It does, however, happen to the star of Apple’s new ad for its wireless AirPods.

It’s a snowy night in the city, and the protagonist whips out her iPhone X to select Sam Smith’s gentle Palace track. With her AirPods firmly lodged in her ears, the song compels her to dance majestically through the city, with passers-by apparently doing their best to avoid eye contact with the odd woman prancing along the snow-covered sidewalk.

But then, inevitably, she bumps into someone. It’s a guy, and instead of yelling at her to “get the hell outta my way,” he looks at her in a way that suggests they’re going to spend the rest of the ad together. And quite possibly their lives.

With gazes firmly locked, she stuffs one of her AirPods into his ear, prompting Smith’s track to crank up again. Off the pair go, dancing through the night together. With one AirPod each.

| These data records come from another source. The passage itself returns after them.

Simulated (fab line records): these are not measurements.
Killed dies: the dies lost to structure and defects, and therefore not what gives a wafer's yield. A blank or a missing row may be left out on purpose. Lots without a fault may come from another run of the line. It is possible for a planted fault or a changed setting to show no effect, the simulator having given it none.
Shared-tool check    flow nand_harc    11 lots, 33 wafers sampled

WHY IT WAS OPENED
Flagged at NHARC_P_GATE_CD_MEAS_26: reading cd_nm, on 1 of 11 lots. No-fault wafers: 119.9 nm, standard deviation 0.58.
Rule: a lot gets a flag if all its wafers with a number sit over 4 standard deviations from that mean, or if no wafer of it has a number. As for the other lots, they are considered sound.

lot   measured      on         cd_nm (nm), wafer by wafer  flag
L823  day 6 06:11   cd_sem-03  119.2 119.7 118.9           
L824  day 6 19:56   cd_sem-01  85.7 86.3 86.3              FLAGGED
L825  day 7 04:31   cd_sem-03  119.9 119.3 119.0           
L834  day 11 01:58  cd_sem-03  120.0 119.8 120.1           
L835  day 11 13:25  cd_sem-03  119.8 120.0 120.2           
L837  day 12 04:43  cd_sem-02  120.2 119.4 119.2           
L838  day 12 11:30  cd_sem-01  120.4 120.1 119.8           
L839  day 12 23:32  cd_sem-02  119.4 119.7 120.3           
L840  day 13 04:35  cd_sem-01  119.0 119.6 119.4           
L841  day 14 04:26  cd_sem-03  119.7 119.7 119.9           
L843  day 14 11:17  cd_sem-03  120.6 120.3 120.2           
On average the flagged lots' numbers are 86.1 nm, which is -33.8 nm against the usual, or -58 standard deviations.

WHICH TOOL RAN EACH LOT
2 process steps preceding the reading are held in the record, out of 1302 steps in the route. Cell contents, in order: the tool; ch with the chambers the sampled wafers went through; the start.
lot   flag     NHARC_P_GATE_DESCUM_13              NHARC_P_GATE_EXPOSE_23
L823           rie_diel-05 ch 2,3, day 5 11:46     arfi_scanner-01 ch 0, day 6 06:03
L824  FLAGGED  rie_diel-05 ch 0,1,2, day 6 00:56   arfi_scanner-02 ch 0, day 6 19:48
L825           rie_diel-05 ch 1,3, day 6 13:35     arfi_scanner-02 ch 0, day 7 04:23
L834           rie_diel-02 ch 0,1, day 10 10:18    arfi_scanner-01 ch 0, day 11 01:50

And perhaps that’s the point of the ad. When the AirPods launched in 2016, there was much talk about how Apple’s wireless earbuds destroyed that unique intimacy that comes from getting tangled up with someone special, as might happen when sharing wired buds. The physical link isn’t there with the wireless buds, nor that potential for closeness or frisson of uncertainty, though Apple clearly begs to differ. Or perhaps the ad is telling us that no matter your movements, the wireless AirPods will not slip out of your ears and disappear down a drain.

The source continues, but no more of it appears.